Strings that match at the beginning can exit quickly and those that match in the middle divide their search problem in half. (455 comparisons/second for 20-character strings.) Strings that match at the end model those that are totally unalike since nearly the entire strings are searched before the matching substring is located. (270 comparisons/second.)
Next, two 12-character strings were analyzed for every percentage that the procedure could return. At each percentage, a wide variety of combinations of substring matches were tried. These varieties included matches at the beginning, in the middle, and at the end, and those spread differently throughout the two strings. Figure 2, page 51, displays the average time for these tests at each percentage.
Figure 1: Effects of timing during different compare types
Final Thoughts
Implementing this algorithm in your application can dramatically improve your software, but it does require some judgment based on the environment. The first step in interpreting the ambiguous data should be by compiling a list of the most likely alternatives. Your program's action after this should be based on both how strong and how closely grouped the candidates are. For example, if the best match found is only a 50-percent match but all the other candidates are under 20-percent, the 50-percent match is quite likely the users' original intent. However, if there are six 90-percent matches or better, it would be best to provide the user with these matches in order of similarity, along with a convenient and rapid method of confirmation, such as a pop-up menu.

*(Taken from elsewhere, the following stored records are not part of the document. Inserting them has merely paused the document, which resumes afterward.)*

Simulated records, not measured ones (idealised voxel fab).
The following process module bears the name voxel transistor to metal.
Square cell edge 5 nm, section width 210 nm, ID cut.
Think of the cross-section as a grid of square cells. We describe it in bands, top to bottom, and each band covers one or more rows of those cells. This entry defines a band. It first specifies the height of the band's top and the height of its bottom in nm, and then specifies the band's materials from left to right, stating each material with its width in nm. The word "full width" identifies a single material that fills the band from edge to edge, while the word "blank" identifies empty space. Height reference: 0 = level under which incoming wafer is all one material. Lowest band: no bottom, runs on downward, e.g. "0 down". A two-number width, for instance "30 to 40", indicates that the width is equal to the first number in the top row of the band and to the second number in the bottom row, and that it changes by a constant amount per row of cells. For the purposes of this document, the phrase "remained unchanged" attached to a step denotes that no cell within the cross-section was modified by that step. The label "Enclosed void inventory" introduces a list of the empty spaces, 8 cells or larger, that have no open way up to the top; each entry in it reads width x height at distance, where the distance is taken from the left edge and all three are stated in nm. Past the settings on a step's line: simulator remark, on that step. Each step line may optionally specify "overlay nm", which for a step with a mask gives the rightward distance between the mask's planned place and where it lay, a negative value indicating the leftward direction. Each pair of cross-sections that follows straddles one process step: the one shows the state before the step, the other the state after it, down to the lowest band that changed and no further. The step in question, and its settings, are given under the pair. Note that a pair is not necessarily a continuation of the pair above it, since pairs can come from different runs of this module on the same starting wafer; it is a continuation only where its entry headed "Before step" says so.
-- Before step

We hope this article has sparked some interest in the programming community, and we'd appreciate hearing about your applications of the algorithm. Adding pattern recognition to software has tremendous potential for improving all our lived programmers and users alike. We might finally make "user-friendly" something more than a marketing cliche.
Figure 2: Average timing for every percentage of a 12- to 12-character string match
Pattern Matching by Gestalt
by John W. Ratcliff
Listng One: Gestalt. article July 1988 issue
TITLE SIMIL.ASM written by John W. Ratcliff and David E. Metzener
; November 10, 1987
; Uses the Ratcliff/Obershelp pattern recognition algorithm.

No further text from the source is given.